Another historical destination in the Hauts-de-France region is Pierrefonds, located in the Oise department of Picardy, France, known for its Château de Pierrefonds, a medieval castle with a rich history. Initially built in the 12th century and later reconstructed in the 19th century by Napoleon III, the castle showcases numerous spires and towers. Visitors can explore the castle's salons, central courtyard, donjon, and chapel, as well as walk along the parapet for views of Pierrefonds village and lake. Additionally, tourists can rent a "pedalo" to explore the lake or visit other attractions in the village, such as the Town Hall, Church of Saint-Sulpice, Spa Water Centre, and the Charles-Quentin Institute.[10]

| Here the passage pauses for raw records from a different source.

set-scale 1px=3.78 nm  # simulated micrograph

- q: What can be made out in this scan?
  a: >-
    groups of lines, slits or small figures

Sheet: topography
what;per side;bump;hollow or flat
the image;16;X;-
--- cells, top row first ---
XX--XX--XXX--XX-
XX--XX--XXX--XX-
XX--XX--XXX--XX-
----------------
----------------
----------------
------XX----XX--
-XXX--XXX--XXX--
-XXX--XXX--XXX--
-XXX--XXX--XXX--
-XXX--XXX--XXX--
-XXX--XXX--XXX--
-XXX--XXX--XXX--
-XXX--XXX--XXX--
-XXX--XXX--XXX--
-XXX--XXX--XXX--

The Aisne department in Hauts-de-France is a destination for outdoor enthusiasts, offering a range of activities amidst its landscapes, including walking and hiking, nature trails, mountain biking, horseback riding, tree-topping, canoeing, and rock climbing. Visitors can explore Aisne's forests, rolling hills, and meandering rivers. Hiking and walking trails crisscross the countryside. Aisne also offers options such as mountain biking, horseback riding, and rock climbing. Those who enjoy water pursuits can take to the rivers and lakes for kayaking, canoeing, and fishing, while birdwatchers can spot various avian species in the region's wetlands and nature reserves. In addition to its natural landmarks, visitors can explore castles, medieval towns, and picturesque villages, each with its heritage.[11]


Hauts-de-France, formerly known as Nord-Pas-de-Calais-Picardie, is one of the 13 newly established regions following the territorial reform implemented on January 1, 2016. The region merges the former administrative regions of Nord-Pas-de-Calais and Picardie. Nord department encompasses the territories of French Flanders, Hainaut, and Cambresis, with cities including Douai, Dunkirk, Hazebrouck, Maubeuge, Tourcoing, Roubaix, Valenciennes, and the capital, Lille. The Pas-de-Calais area replaced the historical provinces of Calaisis, Boulonnais, Artois, and Ponthieu, with prominent cities being Béthune, Boulogne-sur-mer, Calais, Lens, Liévin, and the capital, Arras. The former Picardie region took the place of the historical Picardie region, with major cities including Abbeville, Beauvais, Laon, Saint-Quentin, and the capital, Amiens. In terms of the Hauts-de-France region as a whole, it is bordered by Belgium to the north, the English Channel and Normandy to the west, the Alsace-Champagne-Ardenne-Alsace region to the east, and the Île de France to the south. It comprises five departments—Nord, Pas-de-Calais, Aisne, Oise, and Somme—with Lille serving as the administrative center.[4]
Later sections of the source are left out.